The Best Temples of Angkor Wat from Top Travel Bloggers


The first time I visited Southeast Asia, I kinda got sucked into the temples of Chiang Rai and Chiang Mai during my Thailand trip and never actually made it over the border to Cambodia. The second time I focused entirely on Cambodia and in particular Siem Reap for the temples of Angkor Wat. There are so many amazing temples there and I just love them all! This week, I reached out to a few top travel bloggers to fill me in on their best temples Angkor Wat.

Chris Christensen – Best Temples Angkor Wat

When you visit Angkor Wat in Cambodia  be aware that this temple complex has many more temples than just the main Angkor Wat. The main Angkor Archaeological Park and all the other temples in the area combine to more than 1000 square kilometres (400 square miles) of temples and ruins near Seam Reap.

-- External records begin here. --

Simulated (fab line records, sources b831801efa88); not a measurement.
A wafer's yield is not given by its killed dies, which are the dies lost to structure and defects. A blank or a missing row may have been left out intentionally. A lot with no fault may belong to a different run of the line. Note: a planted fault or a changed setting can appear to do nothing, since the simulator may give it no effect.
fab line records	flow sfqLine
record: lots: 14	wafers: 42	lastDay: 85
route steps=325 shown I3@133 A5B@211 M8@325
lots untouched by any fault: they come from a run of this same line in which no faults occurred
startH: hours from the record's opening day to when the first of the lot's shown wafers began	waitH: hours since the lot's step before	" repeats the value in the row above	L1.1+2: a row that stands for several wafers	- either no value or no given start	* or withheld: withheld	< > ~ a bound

Best Temples Angkor Wat: Bayon Temple

One of my favorite of the other temples in the area is the Bayon temple which is the center of the Angkor Thom temple complex. The Bayon temple is an instagrammer’s paradise because of the giant faces for which it is known. There are around 200 of these faces pointing in different directions. Archaeologists debate whether the faces are that of Jayavarman VII who was the king who had the complex built in the 12th century, but seriously, if you were king, whose face would you put on your monument. Also take the time to see the bas-relief  around the base of the temple which depict a victory of the Khmer over the seagoing Cham people.

About the Author: Chris Christensen

Chris Christensen podcasts and blogs at

Twitter – Chris2X

Best Temples Angkor Wat: Ta Phrom

Ta Prohm is one of the most interesting temples to visit in Siem Reap. Most people know it as the location in which Tomb Raider was filmed. What makes it unique and incredibly interesting to visit is the fact that nature has taken over it, with trees that have grown inside and on top of the various buildings. The construction of the temple was started in 1186 AD. The site was subsequently abandoned in the 15th century, after the fall of the Khmer Empire, and it was neglected for centuries – hence why nature took over it. As with the rest of Angkor Wat, the site may be crowded especially at certain times of day. Hiring a good guide that knows how to dodge the crowds may be a good idea to make the most of it.

Best Temples Angkor Wat: Ta Phrom

Author: Claudia Tavani

My Adventures Across The World:

Instagram: @myadventuresacrosstheworld


South Gate into the Angkor Tom Complex

Many a traveler will be taking the South Gate into the Angkor Thom complex. You can easily spend 30 minutes marveling at the entrance and surrounding statues. Before entering the main gate, you will cross a bridge encountering 54 gods and 54 demons pulling Naga (the snake). In Hinduism, Naga is a sort of cosmological rope that joins our world with that of the gods. The statues therefore “churn the cosmic ocean of milk” to create immortality.

South Gate into the Angkor Tom Complex

The gate itself is spectacular in its construction and its religious significance. The ruler who oversaw the construction of the Gate, Jarawarman VII, was known for embracing both Hinduism and Buddhism. The four colossal smiling faces have different belief systems at play. In Buddhism, the smiling faces are visual representations of the state of mind of the Buddha – compassion, sympathy, charity, and equanimity. The Hindu significance is a depiction of the four faced Brahma the Creator. You can also see the amalgamation of different religions as Indra, God of rain and sky, rides his vehicle (or vahana), the elephant called Airavata. There is a lotus flower on his trunk, a symbol of Buddhism.

In all other entrances the heads of the statues were stolen during the civil war, but some of the original heads remain intact in the South Gate, others were added later.

Author: Callan Weinberg

Singapore n Beyond is a lifestyle and travel blog for residents of Singapore. It focuses on hidden adventures in the Red Dot, as well as out of the ordinary travel ideas and in depth itineraries for Southeast Asia and beyond.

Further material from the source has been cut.